After Obama's Speech: Who Are We?


Picture Credit: G. Paul Burnett
for The New York Times
Rutgers University, New Brunswick, N.J.
Phillip Handy and Dana Sacks, mixed-race students.
Mr. Handy said Senator Barack Obama, by giving equal weight to both parents, was not “bailing out on any of us.”


Who Are We? New Dialogue on Mixed Race

By MIREYA NAVARRO
NY Times: Published: March 31, 2008

Jenifer Bratter once wore a T-shirt in college that read “100 percent black woman.” Her African-American friends would not have it.

“I remember getting a lot of flak because of the fact I wasn’t 100 percent black,” said Ms. Bratter, 34, recalling her years at Penn State.

“I was very hurt by that,” said Ms. Bratter, whose mother is black and whose father is white. “I remember feeling like, Isn’t this what everybody expects me to think?”
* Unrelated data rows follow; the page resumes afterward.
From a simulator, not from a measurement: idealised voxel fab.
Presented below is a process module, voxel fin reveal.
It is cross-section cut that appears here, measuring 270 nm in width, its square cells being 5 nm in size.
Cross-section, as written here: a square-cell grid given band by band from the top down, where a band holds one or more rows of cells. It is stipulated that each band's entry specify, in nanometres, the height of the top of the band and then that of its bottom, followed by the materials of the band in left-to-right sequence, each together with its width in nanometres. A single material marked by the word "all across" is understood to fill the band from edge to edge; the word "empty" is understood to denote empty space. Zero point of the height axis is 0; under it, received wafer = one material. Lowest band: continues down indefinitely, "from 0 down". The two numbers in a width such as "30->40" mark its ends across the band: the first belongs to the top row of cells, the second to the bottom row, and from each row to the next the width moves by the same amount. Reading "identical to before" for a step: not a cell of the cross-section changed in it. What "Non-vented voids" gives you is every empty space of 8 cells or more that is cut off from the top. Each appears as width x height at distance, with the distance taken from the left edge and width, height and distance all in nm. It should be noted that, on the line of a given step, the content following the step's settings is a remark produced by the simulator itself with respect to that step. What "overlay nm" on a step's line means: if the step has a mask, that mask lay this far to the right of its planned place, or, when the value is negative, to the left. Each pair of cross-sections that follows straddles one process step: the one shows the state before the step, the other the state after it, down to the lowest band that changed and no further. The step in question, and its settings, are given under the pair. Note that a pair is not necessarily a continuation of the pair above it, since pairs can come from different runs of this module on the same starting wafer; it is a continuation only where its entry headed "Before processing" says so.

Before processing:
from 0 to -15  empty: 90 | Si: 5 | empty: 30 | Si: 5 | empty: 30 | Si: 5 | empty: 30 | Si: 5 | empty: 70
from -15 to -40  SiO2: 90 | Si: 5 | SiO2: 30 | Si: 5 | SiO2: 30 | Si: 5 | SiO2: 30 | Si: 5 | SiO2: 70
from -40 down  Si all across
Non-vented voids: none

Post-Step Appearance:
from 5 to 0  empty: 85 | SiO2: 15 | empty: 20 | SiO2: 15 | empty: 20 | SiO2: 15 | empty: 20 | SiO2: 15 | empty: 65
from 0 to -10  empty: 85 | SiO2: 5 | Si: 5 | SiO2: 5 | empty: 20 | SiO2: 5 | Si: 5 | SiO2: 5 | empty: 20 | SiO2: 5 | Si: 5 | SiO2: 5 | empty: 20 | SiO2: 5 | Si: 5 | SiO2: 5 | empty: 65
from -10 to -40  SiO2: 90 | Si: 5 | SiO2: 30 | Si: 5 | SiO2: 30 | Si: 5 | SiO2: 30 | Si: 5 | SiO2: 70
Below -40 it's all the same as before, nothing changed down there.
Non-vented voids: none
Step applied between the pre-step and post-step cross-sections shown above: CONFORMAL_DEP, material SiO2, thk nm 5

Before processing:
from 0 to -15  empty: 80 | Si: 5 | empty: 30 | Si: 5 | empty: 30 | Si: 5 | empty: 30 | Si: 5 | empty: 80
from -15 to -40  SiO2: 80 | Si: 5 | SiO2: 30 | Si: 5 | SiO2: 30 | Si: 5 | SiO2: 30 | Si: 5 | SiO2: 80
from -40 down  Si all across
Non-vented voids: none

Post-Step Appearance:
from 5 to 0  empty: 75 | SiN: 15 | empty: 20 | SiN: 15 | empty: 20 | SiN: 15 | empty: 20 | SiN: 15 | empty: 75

Being accepted. Proving loyalty. Navigating the tight space between racial divides. Americans of mixed race say these are issues they have long confronted, and when Senator Barack Obama recently delivered a speech about race in Philadelphia, it rang with a special significance in their ears. They saw parallels between the path trod by Mr. Obama and their own.

They recalled the friends, as in Ms. Bratter’s case, who thought they were not black enough. Or the people who challenged them to label themselves by innocently asking, “What are you?” Or the relatives of different races who can sometimes be insensitive to one another.

“I think Barack Obama is going to bring these deeply American stories to the forefront,” said Esther John, 56, an administrator at Northwest Indian College in Washington, who identifies herself as African-American, American Indian and white.

“Maybe we’ll get a little bit further in the dialogue on race,” Ms. John said. “The guilt factor may be lowered a little bit because Obama made it right to be white and still love your black relatives, and to be black and still love your white relatives: to love despite another person’s racial appearance.”

Americans of mixed race say that questions about whether Mr. Obama, with a white mother from Kansas and a black father from Kenya, is “too black” or “not black enough,” as the candidate himself brought up in his speech on March 18, show the extent to which the nation is still fixated on old categories.

“There’s this notion that there’s an authentic race and you must fit it,” said Ms. Bratter, an assistant professor of sociology at Rice University in Houston who researches interracial families. “We’re confronted with the lack of fit.”

The old categories are weakening, however, as immigration and the advancing age of marriage in the United States fuel a steady rise in the number of interracial marriages. The 2000 Census counted 3.1 million interracial couples, or about 6 percent of married couples. For the first time, the Census that year allowed respondents to identify themselves as being two or more races, a category that now includes 7.3 million Americans, or about 3 percent of the population.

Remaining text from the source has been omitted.